'Send her back' chant chills Washington

Emily Kopp, CQ-Roll Call on

Published in Political News

WASHINGTON -- The words "send her back" briefly drowned out the President Donald Trump's speech in Greenville, North Carolina, Wednesday night, and quickly sent chills through Washington.

Trump carried his screed against Rep. Ilhan Omar from Twitter on to the stage of a campaign stop Wednesday night, prompting supporters to respond that he should "send her back" to the country she emigrated from as a child. The moment stoked fear about both the safety of the congresswoman and about the ramifications of the nation's most powerful leader inflaming racial and religious hatred.

The president's Democratic rivals rapidly condemned his diatribe and the crowd's approving chant as "racist," "vile" and "disturbing."

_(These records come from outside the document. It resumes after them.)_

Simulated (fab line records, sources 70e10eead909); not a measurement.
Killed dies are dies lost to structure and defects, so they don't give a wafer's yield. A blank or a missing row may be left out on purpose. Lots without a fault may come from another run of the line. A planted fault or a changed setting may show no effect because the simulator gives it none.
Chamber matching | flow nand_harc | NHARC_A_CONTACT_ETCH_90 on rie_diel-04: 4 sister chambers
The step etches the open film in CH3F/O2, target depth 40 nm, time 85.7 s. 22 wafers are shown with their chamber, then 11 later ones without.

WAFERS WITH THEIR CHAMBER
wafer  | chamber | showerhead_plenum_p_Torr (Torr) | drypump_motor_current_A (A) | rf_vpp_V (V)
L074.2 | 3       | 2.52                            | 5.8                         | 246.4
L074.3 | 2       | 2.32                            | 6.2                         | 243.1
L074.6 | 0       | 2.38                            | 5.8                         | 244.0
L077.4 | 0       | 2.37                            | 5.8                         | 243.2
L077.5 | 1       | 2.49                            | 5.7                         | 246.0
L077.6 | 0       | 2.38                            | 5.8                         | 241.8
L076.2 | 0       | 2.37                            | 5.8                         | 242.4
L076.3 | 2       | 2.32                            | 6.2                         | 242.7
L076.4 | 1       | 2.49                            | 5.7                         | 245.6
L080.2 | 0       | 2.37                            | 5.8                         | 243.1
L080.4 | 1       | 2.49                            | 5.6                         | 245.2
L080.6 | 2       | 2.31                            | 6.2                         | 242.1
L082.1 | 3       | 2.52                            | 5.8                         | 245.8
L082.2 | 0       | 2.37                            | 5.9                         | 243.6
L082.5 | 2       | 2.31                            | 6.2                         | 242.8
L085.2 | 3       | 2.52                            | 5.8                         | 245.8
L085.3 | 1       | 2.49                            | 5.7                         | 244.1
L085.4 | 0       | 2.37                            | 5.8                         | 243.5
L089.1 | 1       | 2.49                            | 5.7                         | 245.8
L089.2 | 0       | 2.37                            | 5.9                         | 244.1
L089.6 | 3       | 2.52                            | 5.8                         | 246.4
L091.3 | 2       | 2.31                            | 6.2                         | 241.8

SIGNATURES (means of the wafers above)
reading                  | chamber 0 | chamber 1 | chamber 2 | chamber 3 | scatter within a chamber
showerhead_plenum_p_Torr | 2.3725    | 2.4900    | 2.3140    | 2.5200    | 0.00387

Omar, an outspoken progressive, has become a favorite target of Republicans. She made history last year as one of the first Muslim women elected to the House and the first sitting member of Congress to wear a hijab.

Omar stumbled early in her term when she tweeted that U.S. politicians fail to address human rights abuses by Israel because of the influence of the lobby AIPAC, tweeting "it's all about the Benjamins," prompting concerns from some lawmakers that she had fallen into an anti-Semitic trope.

But Trump's criticism of the congresswoman did not center on those words, instead veering into conspiracy. He accused her of sympathy with terrorists, a gross distortion of a 2013 interview and Islamophobic rhetoric used to tar other high-profile Muslim politicians.


Omar responded by sharing a picture of her on the House dais.

"I am where I belong, at the people's house and you're just gonna have to deal!" she wrote.

The rally represented a continuation of Trump's racist call for four first-term progressive members of Congress to "go back" to "the crime infested countries from which they came," which Republicans in the House voted against condemning Tuesday.

The president has repeatedly restated his view that their non-European ancestry should disqualify them from leveling criticism of American policies.